ArLyne's Diamonds

A running commentary of ideas

Friday, May 13, 2016

Parents as Manager

I recently had lunch with one of my favorite CEOs. I don't recall how it came about, but we started talking about his 14 year old daughter and her allowance of a measly $5.00 a week. I told him that was way too low and explained in part why I thought an allowance should be large enough to actually give the teen some freedom to make her own choices. (I will share my e-mail explanation to him with you in a minute.)

The reason I am writing about it is because parents are managers - and in this case - the parent was a micro-manager by not allowing his teen some freedom of how she spent her money. (My CEO friend blamed it on his wife - which is another example of him abrogating responsibility.)

So here we have a couple - co-CEOs if you will - one abrogating responsibility and the other micro-managing. Poor teen - she doesn't learn how to make her own decisions, and she has no economic freedom.

Here's what I sent him in an e-mail after our lunch:

What is the purpose of an allowance for kids?

I believe an allowance is a very important tool for teaching children a variety of things.

Making choices: Rather than believing one can get whatever he wants if he asks in the right way, having a fixed income (an allowance) that is dedicated to allowing the child to buy whatever he or she wants within clear limits teaches that if you want one thing, it means you probably can't have something else. Consequently, the amount of the allowance must be carefully calculated - based on the current cost of goods and services, the child's age, and how much freedom you wish to give your child.  

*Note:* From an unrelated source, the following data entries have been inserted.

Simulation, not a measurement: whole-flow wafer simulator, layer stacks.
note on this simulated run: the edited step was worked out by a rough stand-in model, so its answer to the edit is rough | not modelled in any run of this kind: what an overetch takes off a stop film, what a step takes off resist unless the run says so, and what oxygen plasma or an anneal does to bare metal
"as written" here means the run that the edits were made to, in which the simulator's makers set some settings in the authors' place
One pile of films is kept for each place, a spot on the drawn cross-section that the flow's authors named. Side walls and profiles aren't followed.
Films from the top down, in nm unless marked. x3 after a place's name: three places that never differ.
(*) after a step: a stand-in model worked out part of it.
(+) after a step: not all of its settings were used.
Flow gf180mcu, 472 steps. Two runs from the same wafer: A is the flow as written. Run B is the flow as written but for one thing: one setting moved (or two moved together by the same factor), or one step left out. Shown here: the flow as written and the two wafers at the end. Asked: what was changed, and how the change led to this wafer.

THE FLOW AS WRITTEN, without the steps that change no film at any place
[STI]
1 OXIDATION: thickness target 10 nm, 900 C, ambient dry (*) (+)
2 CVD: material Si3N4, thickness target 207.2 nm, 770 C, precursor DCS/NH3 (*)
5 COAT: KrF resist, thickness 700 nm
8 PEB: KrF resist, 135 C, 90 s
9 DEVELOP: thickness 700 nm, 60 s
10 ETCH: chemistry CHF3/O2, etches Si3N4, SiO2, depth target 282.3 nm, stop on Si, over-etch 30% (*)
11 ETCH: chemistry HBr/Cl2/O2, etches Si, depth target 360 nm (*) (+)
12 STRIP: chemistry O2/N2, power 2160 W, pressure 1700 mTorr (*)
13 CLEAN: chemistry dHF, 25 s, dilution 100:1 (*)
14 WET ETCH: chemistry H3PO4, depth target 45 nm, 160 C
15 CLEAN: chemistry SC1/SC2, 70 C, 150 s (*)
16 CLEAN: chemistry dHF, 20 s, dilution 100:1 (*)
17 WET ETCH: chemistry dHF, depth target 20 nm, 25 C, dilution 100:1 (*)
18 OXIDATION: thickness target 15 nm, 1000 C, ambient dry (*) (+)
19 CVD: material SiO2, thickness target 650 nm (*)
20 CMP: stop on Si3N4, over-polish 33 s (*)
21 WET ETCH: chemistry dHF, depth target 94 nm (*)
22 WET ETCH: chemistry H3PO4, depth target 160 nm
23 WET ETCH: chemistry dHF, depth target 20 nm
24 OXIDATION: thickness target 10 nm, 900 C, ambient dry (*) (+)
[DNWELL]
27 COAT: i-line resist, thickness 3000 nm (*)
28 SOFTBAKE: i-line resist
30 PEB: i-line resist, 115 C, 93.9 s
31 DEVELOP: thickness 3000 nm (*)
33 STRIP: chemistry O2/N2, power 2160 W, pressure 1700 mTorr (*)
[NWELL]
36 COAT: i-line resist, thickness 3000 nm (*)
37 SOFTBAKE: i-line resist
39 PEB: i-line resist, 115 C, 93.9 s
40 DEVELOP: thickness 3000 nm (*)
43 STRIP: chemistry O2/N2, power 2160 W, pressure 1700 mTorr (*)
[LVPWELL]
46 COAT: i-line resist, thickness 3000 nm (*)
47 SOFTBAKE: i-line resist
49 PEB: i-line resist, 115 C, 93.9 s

When deciding, think about the things it is OK for your child, based on his or her age, to purchase. Ice-cream from the truck? Hot dog and coke at the mall? A movie once a week? Birthday, anniversary and special day gifts for parents and siblings?

Do you also want your child to learn the importance of savings? If so, the allowance has to be large enough to accommodate the ability to spend as well as the necessity to save.

Freedom of choice:  Independence or dependency? What are you teaching? 

Which do you prefer?  

If a child has to ask the parent each and every time he or she wants something, the child is not making that decision, the parents are. 

Let me tell you a true story. When my nieces were small (they are now very successful business women) they and my sister (their mother) came out to visit. We were planning our visit to Disneyland when I asked my sister how much she was planning to give each child for spending money. She said, "nothing, all they have to do is ask me." I disagreed and explained my thinking and sweetened the pot saying I'd give them the exact same amount as she would. So, each girl received $20.00 to spend exactly as she wished. Of course, we the adults paid for entry, tickets and food.

Amelia, my eldest niece happily spent her money during the course of the day, on soda, snacks, arcade games, etc. Gabrielle, the younger, saw a stuffed animal in the store as we were just starting our adventure. It cost $20.00. I suggested she have the saleswoman put it aside and if she still had her money at the end of the day, we'd go back and she could purchase it. She held on to her money all day and at the end, happily purchased her stuffed animal (I secretly paid the tax.)

So, different choices - neither of which was better or worse than the other. The girls decided, not the adults.

The value of money: Only by having money and having to budget and make decisions do you ever learn the value of money - and from it the value of earning money. If parents make all money decisions, it is as though money grows on trees - or gets printed in much the same way many people believe the government prints money whenever it needs it.

If the money is in MY pocket, I have to decide whether an item is worth its price - to me. If I am earning money (which should be in addition to an allowance) I can equate the price with the amount of time it takes me to earn that sum of money.

I can remember the first time I bought an outfit that cost me more than a week's pay. I never regretted spending that money - it was an outfit I wore to opening night of the Opera (The Met) one year - and wore it many times after that with oodles of compliments. It was worth it - to me.

So, if I am a teenager and my allowance is large enough for me to occasionally decide to buy a cute top at the mall, I will learn the value of money.